April 25, 2024
Polish/Jewish Relations

The Polish diplomats who went out of their way to save Jews

New documents shed light on the massive rescue effort undertaken by the Polish government-in-exile during World War II. It was, to a large extent, orchestrated by unsung hero Ambassador Aleksander Ładoś, despite this ordeal being risky and complicated.

The second floor of the Jewish Museum of Switzerland, located in Basel, has six “memory scrolls” with 3,262 names on them. Those scrolls, put on display for the first time in December, were part of an extensive operation to save thousands of Jews from extermination during the Holocaust.
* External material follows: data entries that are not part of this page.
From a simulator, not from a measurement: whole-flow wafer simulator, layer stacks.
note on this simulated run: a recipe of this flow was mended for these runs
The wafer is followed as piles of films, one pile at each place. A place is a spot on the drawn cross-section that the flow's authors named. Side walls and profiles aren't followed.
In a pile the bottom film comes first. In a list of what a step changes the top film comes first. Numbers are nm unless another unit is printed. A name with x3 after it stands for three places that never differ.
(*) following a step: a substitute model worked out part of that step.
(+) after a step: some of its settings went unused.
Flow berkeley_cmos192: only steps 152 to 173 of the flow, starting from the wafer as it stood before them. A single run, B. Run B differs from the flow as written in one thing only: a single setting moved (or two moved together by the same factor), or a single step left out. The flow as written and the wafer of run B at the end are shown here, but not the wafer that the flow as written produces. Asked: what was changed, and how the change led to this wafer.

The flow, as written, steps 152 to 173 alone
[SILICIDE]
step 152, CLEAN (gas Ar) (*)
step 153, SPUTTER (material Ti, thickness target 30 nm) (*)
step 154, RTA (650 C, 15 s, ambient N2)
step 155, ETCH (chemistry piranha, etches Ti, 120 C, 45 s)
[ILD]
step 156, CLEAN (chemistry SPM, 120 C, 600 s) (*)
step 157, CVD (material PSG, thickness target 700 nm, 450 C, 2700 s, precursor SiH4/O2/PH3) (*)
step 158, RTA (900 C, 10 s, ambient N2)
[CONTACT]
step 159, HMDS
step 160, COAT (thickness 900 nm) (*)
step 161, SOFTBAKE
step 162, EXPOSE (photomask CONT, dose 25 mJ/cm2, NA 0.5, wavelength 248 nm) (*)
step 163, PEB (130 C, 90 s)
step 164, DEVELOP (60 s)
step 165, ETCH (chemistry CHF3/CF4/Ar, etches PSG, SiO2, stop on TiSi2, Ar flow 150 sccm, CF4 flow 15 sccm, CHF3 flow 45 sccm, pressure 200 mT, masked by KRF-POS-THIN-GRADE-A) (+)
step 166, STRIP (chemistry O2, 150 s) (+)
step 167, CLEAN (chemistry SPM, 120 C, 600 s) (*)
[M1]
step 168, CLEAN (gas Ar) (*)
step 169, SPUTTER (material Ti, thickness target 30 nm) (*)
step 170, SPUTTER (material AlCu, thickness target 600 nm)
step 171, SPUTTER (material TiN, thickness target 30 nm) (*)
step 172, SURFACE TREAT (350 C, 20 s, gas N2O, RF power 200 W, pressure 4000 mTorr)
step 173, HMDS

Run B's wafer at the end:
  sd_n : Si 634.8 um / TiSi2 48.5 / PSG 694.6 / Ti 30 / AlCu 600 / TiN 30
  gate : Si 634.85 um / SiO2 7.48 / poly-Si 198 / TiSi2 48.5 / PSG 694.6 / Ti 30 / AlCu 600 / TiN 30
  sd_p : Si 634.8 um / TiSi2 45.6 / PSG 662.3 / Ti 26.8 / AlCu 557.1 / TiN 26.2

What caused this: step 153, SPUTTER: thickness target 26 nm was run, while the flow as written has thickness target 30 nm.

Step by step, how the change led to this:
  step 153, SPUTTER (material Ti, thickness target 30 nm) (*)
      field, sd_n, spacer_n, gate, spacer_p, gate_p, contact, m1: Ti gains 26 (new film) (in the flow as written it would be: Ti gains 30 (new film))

These were Jews from Poland, the Netherlands, and Germany who were issued fake Latin American passports in Switzerland, thus granting them a chance to get out of Nazi-occupied Europe in exchange for Germans in those countries.

The scrolls are the final phase in a new exhibition on this fascinating story. A similar exhibition opened in Israel at the Menachem Begin Heritage Center in Jerusalem on Dec. 15.

Only 796 of the people mentioned in the scrolls survived the Holocaust, 957 were murdered by the Germans, while the fate of the rest remains a mystery.

According to various accounts, there were others who were issued passports but did not make it to the list. This makes sense because more than 10,000 fake passports were issued.

But what is clear is that Aleksander Ładoś, the Polish government-in-exile’s de facto ambassador to Switzerland, played a crucial role in orchestrating this operation, which ran all through World War II and turned the Polish Legation in Bern (a diplomatic mission similar to an embassy) into the nerve center for saving the Jews worldwide.

Because of his important role as the chief of the mission, the list of names has been colloquially called the Ładoś List. The title Righteous Among the Nations is usually given by Israel’s Holocaust memorial museum Yad Vashem to non-Jews who helped save Jews during the Holocaust, but the organization has so far decided to recognize only one of the employees in the legation during the war: the Polish Vice-Consul Konstanty Rokicki.

Rokicki was the one who wrote down the fake names and other fields in the fake passports so that the Jews could leave. Ładoś, who died in 1963, got a letter of commendation, but the historical documents, revealed in this piece, show the extensive degree to which Ładoś was involved in this massive operation to save Jews, as was the Polish government-in-exile in London.

Hundreds of encrypted diplomatic cables were sent from the legation in Bern to the government-in-exile’s Foreign Ministry in London, to the Polish Embassy in Washington, to Polish missions in New York and Latin American countries, as well as to the Polish consulates in Tel Aviv and Jerusalem, in order to marshal their support for the operation.